Change density default bw = "nrd0" to bw = "sj"#5854
Conversation
|
I'm not sure I think this is worth the breaking change to be honest... I probably miss a compelling example of when it would improve a visualisation |
|
I don't know enough about these bandwidth estimators to make a qualified judgement. However, this post shares some thoughts. library(ggplot2)
set.seed(0)
df <- data.frame(x = c(
runif(20, 9, 11),
runif(10, 19, 21),
runif(20, 29, 31),
runif(30, 39, 41)
))
ggplot(df, aes(x)) +
geom_density(bw = "nrd0") +
geom_rug() +
ggtitle("bw = 'nrd0'")Whereas ggplot(df, aes(x)) +
geom_density(bw = "sj") +
geom_rug() +
ggtitle("bw = 'sj'")Counter-argument might be that if you have some exponential data, df <- data.frame(x = rexp(1000))
ggplot(df, aes(x)) +
geom_density(bw = "nrd0", bounds = c(0, Inf)) +
geom_rug() +
ggtitle("bw = 'nrd0'")Whereas ggplot(df, aes(x)) +
geom_density(bw = "sj", bounds = c(0, Inf)) +
geom_rug() +
ggtitle("bw = 'sj'")Created on 2024-05-20 with reprex v2.1.0 It is probably a trade-off that I cannot motivate very well. |
|
I could perhaps dig up some examples if there is interest. I changed the ggdist default to the equivalent of |
|
For example set.seed(20240522)
data.frame(x = rlnorm(10000)) |>
ggplot() +
geom_density(aes(x, color = "sj"), bw = "sj", bounds = c(0, Inf), n = 1000) +
geom_density(aes(x, color = "nrd0"), bw = "nrd0", bounds = c(0, Inf), n = 1000) +
geom_function(fun = dlnorm, n = 1000, linetype = "22") +
coord_cartesian(xlim = c(0,5))It is worth pointing out that density(rep(1, 10), bw = "SJ")

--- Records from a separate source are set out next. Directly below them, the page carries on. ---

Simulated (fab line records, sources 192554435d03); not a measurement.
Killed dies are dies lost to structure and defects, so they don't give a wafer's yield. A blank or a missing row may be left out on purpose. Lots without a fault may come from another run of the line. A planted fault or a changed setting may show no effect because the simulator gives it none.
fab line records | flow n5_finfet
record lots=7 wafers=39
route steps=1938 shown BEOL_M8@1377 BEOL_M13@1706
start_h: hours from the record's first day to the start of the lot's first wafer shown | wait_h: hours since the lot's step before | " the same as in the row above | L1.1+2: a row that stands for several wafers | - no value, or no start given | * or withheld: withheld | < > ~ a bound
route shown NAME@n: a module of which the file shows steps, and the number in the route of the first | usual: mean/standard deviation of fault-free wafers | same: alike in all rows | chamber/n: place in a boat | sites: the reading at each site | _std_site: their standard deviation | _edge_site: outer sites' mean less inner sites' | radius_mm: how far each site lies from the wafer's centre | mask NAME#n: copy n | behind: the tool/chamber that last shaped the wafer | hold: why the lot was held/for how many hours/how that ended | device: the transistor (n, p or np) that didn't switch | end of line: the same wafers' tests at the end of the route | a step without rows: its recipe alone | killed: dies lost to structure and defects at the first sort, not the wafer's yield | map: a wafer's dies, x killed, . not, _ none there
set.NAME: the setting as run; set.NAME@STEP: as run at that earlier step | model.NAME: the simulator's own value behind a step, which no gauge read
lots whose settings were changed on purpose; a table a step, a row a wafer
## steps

## Error in bw.SJ(x, method = "ste") : sample is too sparse to find TDggdist handles this by falling back to |
|
Thanks @mjskay, I appreciate your thoughts on the matter. I tend to agree with you and the authors of |





This PR aims to fix #3825.
Briefly,
?densityrecommends the"sj"method over the"nrd0"default. This change propagates that recommendation to ggplot2's density calculations.Some details:
calc_bw()andprecompute_bw()were doing the exact same task, so I merged these.var(x) == 0, most of thestats::bw.*()functions throw an error, so we keepbw.nrd0()for these degenerate cases because it will not throw an error.